Printer's shop, newspaper press – around 1820

The wars of liberation aroused the desire in Germans for national unity and political participation. The middle-classes and students' fraternities were all in favour. The Prussian government reacted severely to such bourgeois-revolutionary tendencies. Memories of the French revolution were still too fresh. In March 1819 the murder of the author Kotzebue by a student provided the reactionary powers with an opportunity to crack down on critics of the ruling system of society. Freedom of speech was repressed. Censorship of books and the press, the banning of unions and assembly were the order of the day. In Koblenz the publicist and newpaper publisher Joseph Görres was silenced.

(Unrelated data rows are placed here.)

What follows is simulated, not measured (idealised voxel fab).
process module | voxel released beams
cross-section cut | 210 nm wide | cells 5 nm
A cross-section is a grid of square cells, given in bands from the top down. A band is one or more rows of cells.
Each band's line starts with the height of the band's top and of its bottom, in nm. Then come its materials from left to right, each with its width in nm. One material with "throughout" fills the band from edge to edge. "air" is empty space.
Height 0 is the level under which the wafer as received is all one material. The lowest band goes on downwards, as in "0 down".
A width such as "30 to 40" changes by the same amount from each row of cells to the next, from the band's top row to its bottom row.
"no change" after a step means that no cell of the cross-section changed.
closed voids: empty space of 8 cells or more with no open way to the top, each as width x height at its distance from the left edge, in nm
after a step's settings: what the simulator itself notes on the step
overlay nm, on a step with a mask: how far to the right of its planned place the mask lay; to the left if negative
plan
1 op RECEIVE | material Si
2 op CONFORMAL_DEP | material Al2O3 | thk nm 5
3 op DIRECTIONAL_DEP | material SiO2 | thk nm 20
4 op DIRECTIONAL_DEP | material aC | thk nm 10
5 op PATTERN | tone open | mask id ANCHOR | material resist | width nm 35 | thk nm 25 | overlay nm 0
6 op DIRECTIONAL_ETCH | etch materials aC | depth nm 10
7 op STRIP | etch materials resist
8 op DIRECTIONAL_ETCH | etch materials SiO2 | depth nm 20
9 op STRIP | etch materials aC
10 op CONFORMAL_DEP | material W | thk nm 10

He reported what happened to him and his "Rheinischer Merkur" newspaper:
"..two directives were sent to the then General Governor Sack, to restrict the paper and put it in fetters… (When) the publisher, referring to a declaration of the ruling State Chancellor, steadfastly rejected any censorship, this was interpreted as evidence of opposition to the king. The king felt obliged to issue a restraining order. This directive from the highest quarter appeared in Berlin newspapers in the words: "the continuation of the Rheinischer Merkur, published in Koblenz, has been forbidden in future by order of the highest authority."
(Görres, Joseph: In Sachen der Rheinprovinzen und in eigener Angelegenheit, Stuttgart 1825, S. 29f.)